Saturday, May 07, 2011

Is Osama bin Laden having the last laugh?

Now that Osama bin Laden is dead, who won? The answer, most would say, is that we did. Not only did we slay the charismatic leader of Al Qaeda, we recovered a big cache of documents that will help us to find and destroy his henchmen.

Not so fast, though, because in a key sense it is Osama bin Laden who may have won. So at least argues Daveed Gartenstein-Ross [G-R], a counterterrorism expert who specializes in al-Qaeda, (Until this morning I had never heard of Gartenstein-Ross; I owe my knowledge of his views to a characteristically brilliant column by Ezra Klein in the Washington Post).

According to G-R. Bin Laden’s real goal was to bankrupt the United States. Looking at the gloomy economic news and the gridlock in Washington, it is hard to deny that that colossal disaster has actually come upon us. It is well known that Bin Laden cut his spurs in Afghanistan when it was seeking to escape the Soviet yoke. The US organized that campaign. (Yet we did not enlist Osama bin Laden in our ranks as Michael Moore misleading maintains; he was acting independently). The Reagan strategy had been to bankrupt the USSR, and the debacle in Afghanistan made a major contribution to achieving that goal.

As Klein remarks, “superpowers fall because their economies crumble, not because they’re beaten on the battlefield. [Moreover,] superpowers are so allergic to losing that they’ll bankrupt themselves trying to conquer a mass of rocks and sand. This was bin Laden’s plan for the United States, too.”

In an article in the magazine Foreign Policy, G-R argued “[h]e has compared the United States to the Soviet Union on numerous occasions — and these comparisons have been explicitly economic. . . . For example, in October 2004 bin Laden said that just as the Arab fighters and Afghan mujaheddin had destroyed Russia economically, al Qaeda was now doing the same to the United States, ‘continuing this policy in bleeding America to the point of bankruptcy.’ ”

As Klein pertinently notes, “Nobel laureate Joseph Stiglitz estimates that the price tag on the Iraq War alone will surpass $3 trillion. Afghanistan likely amounts to another trillion or two. Add in the build-up in homeland security spending since 9/11 and you’re looking at another trillion. And don’t forget the indirect costs of all this turmoil: The Federal Reserve, worried about a fear-induced recession, slashed interest rates after the attack on the World Trade Center, and then kept them low to combat skyrocketing oil prices, a byproduct of the war in Iraq. That decade of loose monetary policy may well have contributed to the credit bubble that crashed the economy in 2007 and 2008.”
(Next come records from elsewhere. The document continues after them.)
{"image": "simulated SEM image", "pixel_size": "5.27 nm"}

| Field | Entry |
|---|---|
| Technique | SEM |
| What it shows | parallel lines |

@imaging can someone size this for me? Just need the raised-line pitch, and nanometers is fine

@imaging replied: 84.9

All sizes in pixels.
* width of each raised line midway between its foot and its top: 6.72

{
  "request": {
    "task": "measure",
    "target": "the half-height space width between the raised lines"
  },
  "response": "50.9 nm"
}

Just a minute, though. Did Bin Laden actually foresee these developments? America could not have reached this parlous state without the collaboration of an unendicted co-conspirator, George W. Bush. It was Bush who lowered taxes while initiating an unnecessary war in Iraq, supposedly as part of a grand, post-9/11 strategy of Middle Eastern transformation. In this decision, the Israel Lobby, surely in no sense an ally of Bin Laden, played a major part.

Have we learned anything from all this? Apparently not, to judge by our bungling intervention in the Libya quagmire.